Remembering Milliegrrl
Cast On Book Tour

In the Beginning

Welcome, to new friends coming from the Storey Publishing book tour! It is my pleasure to be part of the tour and to introduce you to a fabulous new knitting reference book, "Cast On, Bind Off" by Leslie Ann Bestor. 

CastOnBindOff
Excerpted from Cast On, Bind Off © Leslie Ann Bestor, photography © John Polak used with permission from Storey Publishing

As I was reading through Cast On, Bind Off, I was thrilled to see the first section of "Basic Cast Ons" and a clear picture of nine great basics.  A knitter who knows a few good cast on techniques will have the knowledge needed to make the right choice when starting a project.  This page offers a varied list of the techniques a knitter can easily learn for the first step of a project.

Basic Cast On
Excerpted from Cast On, Bind Off © Leslie Ann Bestor, photography © John Polak used with permission from Storey Publishing

Each technique has its own page, which lists the characteristics and uses, along with a clear series of pictures and easy to follow instructions.  A big plus is the spiral binding, which means the book will stay open (halleluiah!) while you try your hand learning a new cast on.

Cablefrombook

I've taken the book along when knitting in public and friends have been able to learn their desired cast on (or bind off) by following the instructions laid out on the page.
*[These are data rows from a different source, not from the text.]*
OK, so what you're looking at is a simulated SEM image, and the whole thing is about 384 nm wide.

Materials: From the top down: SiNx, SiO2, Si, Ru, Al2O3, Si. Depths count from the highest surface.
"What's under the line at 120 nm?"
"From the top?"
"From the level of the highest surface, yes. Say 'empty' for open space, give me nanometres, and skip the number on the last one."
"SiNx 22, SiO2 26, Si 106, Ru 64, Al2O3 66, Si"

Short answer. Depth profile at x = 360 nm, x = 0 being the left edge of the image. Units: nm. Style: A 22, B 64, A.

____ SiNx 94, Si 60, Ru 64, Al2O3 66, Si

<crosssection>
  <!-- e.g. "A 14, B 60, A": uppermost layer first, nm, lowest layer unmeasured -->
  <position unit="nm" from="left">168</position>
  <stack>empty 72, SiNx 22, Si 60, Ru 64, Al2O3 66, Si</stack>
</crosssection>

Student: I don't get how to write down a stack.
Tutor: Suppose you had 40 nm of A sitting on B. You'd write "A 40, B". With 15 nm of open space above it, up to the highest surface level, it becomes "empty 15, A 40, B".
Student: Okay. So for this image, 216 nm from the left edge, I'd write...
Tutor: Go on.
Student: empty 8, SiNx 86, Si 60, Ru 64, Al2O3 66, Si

This little book puts at a knitters fingertips, the necessary tools to make an informed choice. When knitting a sock you might try a cast on with a little stretch, like the Old Norwegian, or when starting a sweater, a clean, stable edge may be desirable and the Cable Cast on will fit the bill.  Cast On, Bind Off is a great compilation of techniques that will help any knitter make the first step a perfect beginning.

I'm keeping my copy, because there are many new to me techniques I'd like to learn, but you can win a copy from Storey Publishing by answering a question in the comments:

How many of the cast on techniques listed on the page pictured above do you know and use?  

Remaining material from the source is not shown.